Data Model
Accumulo Tour: Data Model
Tour page 4 of 13
Data is stored in Accumulo in a distributed sorted map. The Key's
of the map are broken up logically
into a few different parts, as seen in the image below.
Row ID | Unique identifier for the row |
Column Family | Logical grouping of the key. This field can be used to partition data within a node |
Column Qualifier | More specific attribute of the key |
Column Visibility | Security label controlling access to the key/value pair |
Timestamp | Generated automatically and used for versioning |
The value is where the actual data is stored. For brevity, we often refer to the 3 parts of the column as the family, qualifier, and visibility.

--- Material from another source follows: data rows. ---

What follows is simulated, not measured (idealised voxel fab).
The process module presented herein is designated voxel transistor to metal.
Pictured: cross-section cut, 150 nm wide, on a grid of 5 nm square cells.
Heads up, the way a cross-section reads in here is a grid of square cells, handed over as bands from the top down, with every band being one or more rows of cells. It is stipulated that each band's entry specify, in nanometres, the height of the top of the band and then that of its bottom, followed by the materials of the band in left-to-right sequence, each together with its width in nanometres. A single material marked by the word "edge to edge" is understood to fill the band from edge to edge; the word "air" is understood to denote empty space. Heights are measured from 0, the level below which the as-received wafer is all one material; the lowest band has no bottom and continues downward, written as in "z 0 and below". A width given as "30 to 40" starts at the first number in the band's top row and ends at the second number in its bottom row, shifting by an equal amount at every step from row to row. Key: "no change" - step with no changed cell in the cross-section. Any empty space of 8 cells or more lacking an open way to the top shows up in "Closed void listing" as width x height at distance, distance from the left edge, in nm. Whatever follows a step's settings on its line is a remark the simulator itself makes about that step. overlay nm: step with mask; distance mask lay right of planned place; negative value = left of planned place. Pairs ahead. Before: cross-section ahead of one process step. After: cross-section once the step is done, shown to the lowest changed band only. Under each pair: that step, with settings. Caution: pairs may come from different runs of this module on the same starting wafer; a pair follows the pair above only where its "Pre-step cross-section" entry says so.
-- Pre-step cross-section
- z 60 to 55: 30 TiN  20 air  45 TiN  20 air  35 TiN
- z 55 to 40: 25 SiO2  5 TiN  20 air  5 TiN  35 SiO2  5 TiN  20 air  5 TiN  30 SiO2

Take a closer look at the Mutation object created in the first exercise:
Mutation mutation1 = new Mutation("id0001");
mutation1.put("hero","alias", "Batman");
It can be broken down as follows:
Row ID: | id0001 |
Column Family: | hero |
Column Qualifier: | alias |
Value: | Batman |
As an exercise, add a few more rows to the GothamPD table. Create a row for Robin (id0002), who is a hero that also wears a cape and his name is “Dick Grayson”. Create a row for Joker (id0003), who is a villain with an “Unknown” name and doesn’t wear a cape. Compare your output to the output displayed on the next page.
Notice how the data is printed in sorted order. Accumulo sorts by Row ID, then Family, and then Qualifier.